Sponsor introducing: Piers Alington, Feedback Ferret
Facilitated and written by: Tina Hansen, KPMG and Megan Murray Jones, Lansons
Headline finding 1:
Put the Voice of the Customer in ‘empty chair’ to tackle the HiPPO (Highest Paid Persons Opinion)
Increasingly businesses have customer representation at key meetings, e.g. in the form of a Chief Customer Officer or customer champion, acting as the voice of the customer, sharing insights from customer feedback or frontline employees. By bringing these insights into BAU business planning and decision making, the influence of the HiPPO, (who is often furthest from the customer) is managed and key decision makers are better equipped to bring the wanted experience/ service / product to customers. Larger organisation should follow their smaller peers who, perhaps not surprisingly, find it easier to tap into front line insights through regular catch-ups.
Headline finding 2:
‘Ask less to get more’
In an ‘opt in’ world, elaborate structured surveys alienates many customers, resulting in low response rates with a distorted view of customer satisfaction (‘very satisfied or dissatisfied customers are most likely to respond). Surveys should ask less and allow the voice of the customers to come through e.g. through a simple scoring system supported by ‘why did you give me that score?’ Questions such as ‘what did we do well and how can we improve’ should be avoided: It is for businesses to work out how to meet the needs of their customers.
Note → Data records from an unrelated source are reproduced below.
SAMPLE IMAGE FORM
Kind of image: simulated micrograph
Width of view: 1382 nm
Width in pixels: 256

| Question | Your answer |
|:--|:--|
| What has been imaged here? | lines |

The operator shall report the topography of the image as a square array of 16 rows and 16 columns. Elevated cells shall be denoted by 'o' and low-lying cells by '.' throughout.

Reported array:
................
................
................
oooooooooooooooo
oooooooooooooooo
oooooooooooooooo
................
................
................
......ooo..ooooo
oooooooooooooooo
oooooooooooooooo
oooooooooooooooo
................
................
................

Be guided by what they do or say, not who they are: ‘19 year olds are watching dance moms, 73 year olds watching breaking bad’ (Tod Yelling, Netflix)
Businesses must gather customer insights and feedback from multiple touch points to build a comprehensive understanding of the wants and needs of customers and avoid type casting. A combination of open verbatim feedback from customers and customer facing employees, web chat and social media can:
- highlight topics of concern/interest to the customer
- enable businesses to anticipate and/or influence customers’ decisions
- inform business prioritisation
2. Consolidating customer feedback takes analysis and human emotion
Text analysis can find key trends in open questions and provide sentiment analysis, thus helping to find the needle in the information haystack. However, the insights will never be completely accurate. Big data can = big distraction unless the insights are validated. A business needs to use it’s ‘brain’ by engaging with employees to understand customer needs/ wants and grievance from the grassroots.
- Some feedback requires remedial action, other does not – know the difference!
Insight can be turned into profit but businesses need to differentiate between the
- ‘Hot lava’ feedback that needs acting on to prevent loss or capitalise on opportunities.
- A grumble or small complaint requiring thanks or empathy. A programme of simple empathetic emails allowed Eurocamp to turn this type of feedback into a £1 million uplift in rebooking.
- Thanks and recommendations that can provide insight and strategic direction.
Customer facing employees and systems need to recognise the difference.
4. Expectation management is key
Feedback ultimately reflects if the product or service delivered has met customers’ expectations: If British Airways and Ryanair deliver the same product at a similar price, the British Airways customers will be disappointed and Ryanair’s delighted. A business needs to be clear on what its customers should expect to prevent inflated expectations. Acknowledgement and empathy when services or products fall short of expectation can go a long way to engender loyalty and support customer retention.
Challenges and concerns:
The issue of opportunity: How can you champion the consumer AND stakeholder needs? Is it realistic to have their views and wants aligned and how do you manage any misalignment?
A full chair is easier to find in a smaller organisation: How can larger businesses to take inspiration from smaller businesses for testing new approaches to customer feedback?
Most people only give feedback when they are really happy or unhappy with a service: We are missing out on 80% of the customers that are content or neutral about the product or service provided. How can businesses make sure that they are not just hearing the loudest voices and ignoring their loyal customer base?
Simple feedback can restrict companies with large offerings: If you have multiple business offerings how do you access feedback specific to each business unit?
Employees are important to communicate the voice of the consumer: How can they be inspired to be loyal advocates of the business?